Great Gale of 1848: "the most terrible gale ever known"
Impact on Florida
Date of landfall: September 24,1848 |
Lives lost (FL): 0 |
Category/wind speed: 4/101-135mph |
Cost of damages: $20,000 |
Canter Brown, writing for the Sunland Tribune, in Digital Commons at USF, describes Tampa prior to the gale. In 1848, Tampa was a small and slowly growing community. Until 1845 when Florida achieved statehood and Tampa was pinpointed as Hillsborough County’s seat, the military authorities at Fort Brooke had discouraged settlement in the area. When the hurricane of 1848 came in September of that year, 150-200 people lived in Tampa. Most civilians lived near Fort Brooke, while the homesteads of more affluent families scattered the area that makes up the heart of Tampa today (Brown, 1998).

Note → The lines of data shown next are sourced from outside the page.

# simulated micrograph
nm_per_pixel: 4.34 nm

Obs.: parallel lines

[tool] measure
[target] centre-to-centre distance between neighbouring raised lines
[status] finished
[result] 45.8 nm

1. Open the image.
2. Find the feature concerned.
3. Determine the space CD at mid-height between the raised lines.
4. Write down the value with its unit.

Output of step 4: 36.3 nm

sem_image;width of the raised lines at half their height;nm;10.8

Burgert Brothers, "Scene at Tampa Bay, Florida, 1846" (1846). Burgert Brothers Collection of Tampa Photographs. Image 640.
The Great Gale of 1848 was one of the strongest to impact the Tampa Bay area (1848 Tampa Bay Hurricane, 2022). It had winds estimated at 88-117 knots/101-135 mph, consistent with a category 4 hurricane, and surge heights at 15 feet above water level (National Centers for Environmental Information, n.d.).
Even though the locals were completely caught by surprise and many of them panicked there was no recorded loss of life during the Great Gale. First-hand accounts, captured in diaries and letters tell of houses being blown to pieces and waters from the bay rising up around buildings (Brown, 1998).
The most substantial impact of the storm, it seems, is how it changed the surrounding area. Ships were washed ashore inland and up river by the storm surge. The size and shape of many of the keys around Tampa bay were changed while some were washed away (Grismer, 1948). Navigational charts made before the storms were made useless by the amount of change to waterways, keys, and the coastal geography (1848 Tampa Bay Hurricane, 2022).
Tampa Bay history, captured by Hampton Dunn in the Phototouring Florida Collection, is littered with stories of things that were destroyed by the Great Gale of 1948. Dr. Odet Phillipi, the first white settler of Tampa Bay, who had cultivated a 100-acre orange grove saw it destroyed by the storm and surge (Dunn, 1960b). 1948 also saw the founding of the first church in Tampa, only to see it wash away in September (Dunn, 1960c). A lighthouse had also been built by the U.S. Federal government on Egmont Key in 1948 just before the storm came through. Marvel Edwards, the keeper of the light could tell the structure couldn’t take the gale. He took his family out in a small boat and tethered it to a palm tree in the middle of the key. They managed to ride out the hurricane unharmed. Edward’s had been right. The lighthouse was completely obliterated. Marvel Edwards never worked in lighthouses again (Dunn, 1960a).
The Story of St. Petersburg by Karl Grismer, in the City, County, and Regional Histories E-Book Collection also mentions the storm. Across the bay in Pinellas, two large fish ranches were destroyed by the storm, driving away the fisherman (Grismer, 1948).